Will There Be An Arab Spring 2.0?

Paul R. Pillar

Recent disturbances in Arab countries have not yet become as far-reaching as what ensued after a Tunisian fruit vendor immolated himself in protest nine years ago, but observers are already talking about an Arab Spring 2.0. Extensive unrest has materialized in the streets of Iraq and Lebanon, along with less salient protests in Algeria, Sudan, and elsewhere. Two striking aspects of the current protests stand out and are relevant to Western policies toward the region.

One is that the sources of discontent are primarily old, familiar ones that also underlay the first Arab Spring. They involve the basic human desire for a better life. Simply put, the target of the discontent is the inability of existing political systems to deliver services and economic opportunity in a fair, uncorrupt, and effective way.

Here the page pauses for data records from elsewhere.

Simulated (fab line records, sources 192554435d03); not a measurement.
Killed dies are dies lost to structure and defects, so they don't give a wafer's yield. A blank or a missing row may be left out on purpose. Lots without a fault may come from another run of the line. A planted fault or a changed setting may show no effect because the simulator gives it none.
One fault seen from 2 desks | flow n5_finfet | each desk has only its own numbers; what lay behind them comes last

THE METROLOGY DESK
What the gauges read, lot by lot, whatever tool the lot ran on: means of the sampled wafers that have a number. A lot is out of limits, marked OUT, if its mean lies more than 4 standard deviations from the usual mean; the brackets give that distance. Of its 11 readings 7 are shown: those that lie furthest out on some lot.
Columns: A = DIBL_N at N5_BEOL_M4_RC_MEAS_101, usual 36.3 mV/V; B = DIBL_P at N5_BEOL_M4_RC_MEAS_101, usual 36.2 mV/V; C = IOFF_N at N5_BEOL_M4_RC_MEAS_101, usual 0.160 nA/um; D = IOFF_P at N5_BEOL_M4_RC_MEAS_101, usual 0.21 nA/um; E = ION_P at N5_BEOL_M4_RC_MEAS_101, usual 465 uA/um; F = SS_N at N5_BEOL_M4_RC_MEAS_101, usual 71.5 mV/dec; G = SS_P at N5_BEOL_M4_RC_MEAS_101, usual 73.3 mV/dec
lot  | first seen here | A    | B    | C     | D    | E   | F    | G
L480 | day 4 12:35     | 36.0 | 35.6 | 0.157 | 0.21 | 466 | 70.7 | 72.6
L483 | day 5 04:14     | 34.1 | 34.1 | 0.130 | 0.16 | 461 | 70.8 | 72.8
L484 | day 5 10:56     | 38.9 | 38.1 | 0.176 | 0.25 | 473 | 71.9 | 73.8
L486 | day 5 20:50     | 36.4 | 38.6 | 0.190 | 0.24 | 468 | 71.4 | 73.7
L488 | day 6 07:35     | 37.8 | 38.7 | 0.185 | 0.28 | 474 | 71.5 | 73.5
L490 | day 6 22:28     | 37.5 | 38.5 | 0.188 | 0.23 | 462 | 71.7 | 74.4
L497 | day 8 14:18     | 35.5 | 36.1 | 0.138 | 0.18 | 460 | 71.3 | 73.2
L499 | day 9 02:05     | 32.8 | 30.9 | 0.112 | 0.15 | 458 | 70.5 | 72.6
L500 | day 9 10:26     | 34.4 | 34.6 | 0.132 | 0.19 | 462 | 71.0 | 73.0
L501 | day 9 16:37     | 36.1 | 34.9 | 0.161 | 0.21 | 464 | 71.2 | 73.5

This source of unhappiness is shared by many people from different communities and with different political affinities. The unrest is not defined mainly in terms of specific ideologies or even religious and ethnic identities. Arab journalist Mina Al-Oraibi has observed that some of the unrest in Iraq “highlights how Shiite-majority provinces haven’t benefited from political parties using ‘Shiite identity’ to gain and retain power.” Understanding of the roots of the unrest is to be found not in any party’s manifesto but instead in the social and economic shortcomings analyzed in the series of United Nations-sponsored studies, the first of which was published in 2002 and issued under the name of the Arab Human Development Report.

The other major attribute of Arab Spring 2.0 is that it differs from common U.S. perceptions of troubles in the Middle East. One dominant theme in those perceptions, promoted by the neoconservatives whose control of policy in the George W. Bush administration culminated in the Iraq War, has been democracy and the concept of Middle Easterners yearning to be free of authoritarian rulers. Many Iraqis surely were happy to be free of such a rule, but in the short-term, any gratitude for assistance in shedding such a yoke was outweighed by resentment over foreign occupation—a sentiment that has influenced Iraqi policies ever since. The U.S. occupiers were met less with flowers and sweets than with insurgency.